The Torah teaches us that it is never too late to change.
Changing for the better is called doing teshuva. The Hebrew word teshuva, which is often translated as repentance, actually means to “return.” Return to God. Return to our pure self.
How do people become interested in self-improvement?
People have faults. The faults they have cause them to suffer in some way or another. This suffering limits an individual’s freedom and is often painful. Hence, people want to change… to improve. To be free once again.
How does one change for the better? How does one do teshuva?
There are four steps of teshuva.
-Rabbi Mordechai Rottman
“Four Steps to Change”
Aish.com
I’m tempted to say something like, “Look! We’re halfway through the process of learning how to repent. Just two more steps to go and we’re home free.”
But if you’ve read the previous two steps and you’ve been paying attention, you realize it’s not that easy. Each step in this process could take weeks or even months to accomplish. I’m not sure if you have to completely finish one step before proceeding to the next, but being a rather linear fellow, that’s how I do it.
That means a single act of repentance isn’t an act at all, it’s a process. To focus on just one habitual sin and truly repent of it, to make teshuva, could take a very long time…it could be months or even years before you get to a place where you know you’ve finally, truly, authentically, completely repented.
And then what if you “backslide?”
But I digress. What about the third step in making teshuva?
Verbalization
Here’s how Rabbi Rottman describes it:
Why is it important to say it?
There is a power to saying things as opposed to just thinking about them. Verbalizing a thought brings the idea to a new level of reality, awareness and understanding.
The verbalization that is done after committing a transgression makes one more fully aware of what was done. It therefore heightens the regret and strengthens the resolution not to commit the act again.
This verbalization is not to be done before anyone other than God. Not even your rabbi needs to know about what you have done. It’s just between you and your Creator.
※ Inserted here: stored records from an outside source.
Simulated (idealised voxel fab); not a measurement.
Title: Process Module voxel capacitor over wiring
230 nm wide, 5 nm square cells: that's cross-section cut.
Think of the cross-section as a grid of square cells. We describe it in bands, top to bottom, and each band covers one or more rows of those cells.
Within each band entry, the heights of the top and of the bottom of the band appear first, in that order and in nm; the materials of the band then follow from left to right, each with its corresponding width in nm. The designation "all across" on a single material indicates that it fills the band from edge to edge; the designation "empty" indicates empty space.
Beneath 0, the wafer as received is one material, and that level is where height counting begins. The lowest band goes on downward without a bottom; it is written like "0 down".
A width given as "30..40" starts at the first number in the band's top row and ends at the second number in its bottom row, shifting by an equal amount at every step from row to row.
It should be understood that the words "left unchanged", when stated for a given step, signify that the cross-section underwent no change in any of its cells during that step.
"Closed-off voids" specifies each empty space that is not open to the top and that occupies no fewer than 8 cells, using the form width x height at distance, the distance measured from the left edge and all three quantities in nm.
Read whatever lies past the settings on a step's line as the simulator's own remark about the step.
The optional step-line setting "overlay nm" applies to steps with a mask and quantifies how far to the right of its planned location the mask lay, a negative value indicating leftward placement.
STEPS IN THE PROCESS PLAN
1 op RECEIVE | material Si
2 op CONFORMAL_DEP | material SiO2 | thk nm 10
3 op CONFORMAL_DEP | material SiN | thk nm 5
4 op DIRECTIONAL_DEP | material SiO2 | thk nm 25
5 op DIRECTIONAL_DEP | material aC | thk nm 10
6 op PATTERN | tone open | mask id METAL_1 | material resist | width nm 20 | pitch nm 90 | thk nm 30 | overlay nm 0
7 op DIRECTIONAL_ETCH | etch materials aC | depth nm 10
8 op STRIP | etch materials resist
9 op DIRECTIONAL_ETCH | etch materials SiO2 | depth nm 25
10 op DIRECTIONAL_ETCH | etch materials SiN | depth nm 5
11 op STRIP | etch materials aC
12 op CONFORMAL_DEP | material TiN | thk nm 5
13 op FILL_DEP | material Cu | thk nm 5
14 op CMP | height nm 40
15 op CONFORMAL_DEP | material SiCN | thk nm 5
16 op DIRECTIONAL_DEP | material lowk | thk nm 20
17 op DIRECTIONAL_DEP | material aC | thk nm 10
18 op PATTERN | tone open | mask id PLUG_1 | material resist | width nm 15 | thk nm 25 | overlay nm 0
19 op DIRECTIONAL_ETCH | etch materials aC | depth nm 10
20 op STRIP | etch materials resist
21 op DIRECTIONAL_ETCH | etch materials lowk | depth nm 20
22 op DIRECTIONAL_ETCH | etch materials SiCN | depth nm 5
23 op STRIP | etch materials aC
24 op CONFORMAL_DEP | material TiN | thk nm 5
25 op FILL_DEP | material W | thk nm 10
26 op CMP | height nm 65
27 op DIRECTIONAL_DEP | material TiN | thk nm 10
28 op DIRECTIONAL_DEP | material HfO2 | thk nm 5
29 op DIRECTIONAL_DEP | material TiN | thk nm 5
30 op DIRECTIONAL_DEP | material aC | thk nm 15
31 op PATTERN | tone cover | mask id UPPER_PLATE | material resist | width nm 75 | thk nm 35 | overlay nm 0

This reminds me of all the times I’ve seen an Alcoholics Anonymous meeting in TV or in a movie. Some guy gets up in front of the group and says, ”I’m So-and-So and I’m an alcoholic.” In the film Finding Nemo (2003), a group of sharks are used to parody this sort of “confessional” meeting (“Fish are friends, not food.”) If you recall that scene, you know things don’t always work out as well as planned.
Humor aside, admitting your sin, especially in front of witnesses, is very powerful, very humbling, and potentially very shaming. You’d have to know you were completely accepted by the group or the person you’re confessing in front of…and it could backfire horribly.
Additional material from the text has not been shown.